Government is not thought of as innovative, but when it comes to getting ahold of your hard-earned money, officials can start getting very creative. So creative in fact, that they come up with fantastical policy ideas more fitting for a futuristic dystopia than enactment by state lawmakers.

Connecticut is the latest state to consider such an idea in real-time sales tax collection.

Real-time sales tax collection demands businesses collect sales taxes and remit them to government as transactions happen. This policy is completely divorced from reality, as the way merchants and financial institutions currently process payments does not allow for the instant, detailed calculations real time sales tax collection demands.

Here are a few key reasons why real-time sales tax collection is a really bad policy:

Real-time sales tax collection is a fantasy.

The capability and technology to separate sales tax and remit it directly to government does not exist. Payment processors only get the most basic information needed to approve a sale.

Real-time sales tax collection would impose massive costs.
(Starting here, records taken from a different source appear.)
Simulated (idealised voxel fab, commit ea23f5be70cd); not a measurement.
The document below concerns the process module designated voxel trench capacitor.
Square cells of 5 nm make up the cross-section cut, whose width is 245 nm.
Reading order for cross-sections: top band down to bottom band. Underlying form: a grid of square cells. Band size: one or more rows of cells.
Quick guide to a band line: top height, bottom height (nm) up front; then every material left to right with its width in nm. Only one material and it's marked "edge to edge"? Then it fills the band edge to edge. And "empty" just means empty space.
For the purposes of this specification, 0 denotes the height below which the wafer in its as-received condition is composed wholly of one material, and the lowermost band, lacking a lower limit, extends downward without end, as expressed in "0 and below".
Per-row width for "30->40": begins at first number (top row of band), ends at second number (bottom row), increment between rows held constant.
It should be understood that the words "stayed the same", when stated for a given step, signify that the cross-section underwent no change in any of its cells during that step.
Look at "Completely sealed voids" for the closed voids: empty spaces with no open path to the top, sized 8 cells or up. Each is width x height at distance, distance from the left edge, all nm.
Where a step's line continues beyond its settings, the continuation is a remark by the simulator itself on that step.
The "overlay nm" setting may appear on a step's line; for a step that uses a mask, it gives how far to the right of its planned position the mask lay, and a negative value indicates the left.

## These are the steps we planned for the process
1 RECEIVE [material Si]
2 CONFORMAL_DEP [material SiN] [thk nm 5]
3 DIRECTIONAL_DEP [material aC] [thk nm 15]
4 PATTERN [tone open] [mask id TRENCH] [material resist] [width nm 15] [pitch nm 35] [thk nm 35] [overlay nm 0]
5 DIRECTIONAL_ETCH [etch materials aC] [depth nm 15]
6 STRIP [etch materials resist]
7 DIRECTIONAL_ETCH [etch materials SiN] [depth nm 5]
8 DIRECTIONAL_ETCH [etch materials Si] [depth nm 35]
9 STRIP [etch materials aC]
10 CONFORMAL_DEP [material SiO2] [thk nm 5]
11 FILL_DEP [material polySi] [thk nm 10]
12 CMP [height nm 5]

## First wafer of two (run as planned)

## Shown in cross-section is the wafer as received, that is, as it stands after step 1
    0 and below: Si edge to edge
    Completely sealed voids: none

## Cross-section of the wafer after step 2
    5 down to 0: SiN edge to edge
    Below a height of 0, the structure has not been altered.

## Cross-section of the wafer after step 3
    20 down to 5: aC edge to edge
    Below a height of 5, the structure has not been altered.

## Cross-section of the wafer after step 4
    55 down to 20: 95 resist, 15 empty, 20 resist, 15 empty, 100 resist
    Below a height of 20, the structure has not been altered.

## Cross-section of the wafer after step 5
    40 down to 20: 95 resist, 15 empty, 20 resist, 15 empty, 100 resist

Demanding real-time sales tax collection means sellers, payment processors, and credit card companies all have to agree upon and create new technology at a massive cost. A study of the impact of such a proposal in Massachusetts estimated costs to be north of $1 billion. That burden would be passed on to consumers. 

Real-time sales tax collection has been rejected multiple times.

Arizona, Missouri, and Massachusetts have examined the concept and given it up. Even a National Conference of State Legislators task force did not recommend it.

Real-time sales tax collection would slow transactions, raise security questions.

There is a web of security measures in place to protect information transmitted in sales transactions, overseen by multiple government agencies. Remitting sales taxes would require more information that would require more security – not to mention waiting for all this to process would be a pain for customers.

The bottom line: this is a misguided policy that will create a tax compliance mess and hurt local businesses and job-creators who are already paying their taxes and complying with the law.

On top of all the negatives, governments would not end up with much additional revenue, if any. Better to leave real-time sales tax in the realm of taxpayers’ futuristic nightmares, and bureaucrats’ wildest dreams.